In In re Morris’ Estate, 56 Cal. App. (2d) 715, 725, 133 P. (2d) 452, the California court said:
“The most important duty devolving upon a court in the construction of a written instrument, whether the same be a constitution, statute or a contract, is to discover the true meaning of the instrument and to glean therefrom the purposes and objects of the same.”
In State ex rel. Linn v. Superior Court, 20 Wn. (2d) 138, 146 P. (2d) 543, this court stated:
“Constitutions are designed to endure through the years, and constitutional provisions should be interpreted to meet and cover changing conditions of social and economic life.”
In the Linn case, supra, we cited and quoted with approval from In re Opinion of the Justices, 291 Mass. 572, 196 N. E. 260, as follows:
“ ‘The Constitution of the Commonwealth was designed to be an enduring instrument so comprehensive and fundamental in its terms that a free, intelligent and virtuous people may govern themselves under its beneficent provisions through vast changes in social and industrial conditions. In construing its regulations regard must be had to their spirit and purpose as well as to their letter. The great and underlying principles announced by the Constitution *725and its Amendments must be kept in mind as well as possible narrow interpretations of particular phrases.’ ” (Italics ours.)
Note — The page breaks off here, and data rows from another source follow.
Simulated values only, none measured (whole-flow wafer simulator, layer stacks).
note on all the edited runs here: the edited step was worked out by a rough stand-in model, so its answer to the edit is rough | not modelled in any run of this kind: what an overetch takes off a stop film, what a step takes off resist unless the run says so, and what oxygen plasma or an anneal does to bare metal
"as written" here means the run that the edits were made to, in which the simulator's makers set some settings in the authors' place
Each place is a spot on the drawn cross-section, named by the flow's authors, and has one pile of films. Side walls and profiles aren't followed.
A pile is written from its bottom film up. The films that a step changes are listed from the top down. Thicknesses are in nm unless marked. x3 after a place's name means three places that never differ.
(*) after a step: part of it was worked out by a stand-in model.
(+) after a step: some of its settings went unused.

In State ex rel. Chamberlin v. Daniel, 17 Wash. 111, 115, 49 Pac. 243, the court quoted with approval from Sutherland on Statutory Construction, § 239, as follows:
“ ‘The practical inquiry is usually what a particular provision, clause or word means. To answer it one must proceed as he would with any other composition—construe it with reference to the leading idea or purpose of the whole instrument. The whole and every part must be considered. The general intent should be kept in view in determining the scope and meaning of any part. This survey and comparison are necessary to ascertain the purpose of the act and to make all the parts harmonious. They are to be brought into accord, if practicable, and thus, if possible, give a sensible and intelligible effect to each in furtherance of the general design. A statute should be so construed as a whole, and its several parts, as most reasonably to accomplish the legislative purpose. If practicable, effect must be given to all the language employed, and inconsistent expressions are to be harmonized to reach the real intent of the legislature.’ ” (Italics ours.)
In the same Chamberlin case, we further said, at p. 116:
“Another rule of interpretation is, that an act must be so construed that every part of the act and every legislative expression will, if possible, be given effect. And still another, that in case a proviso to an act is absolutely inconsistent with the provisions of the principal act and one cannot stand with the other, the proviso must be sacrificed to the life of the principal act. These canons of interpretation are, however, at the most, aids to construction, and after all it becomes the duty of the court to determine, if possible, what the real intention of the lawmakers was.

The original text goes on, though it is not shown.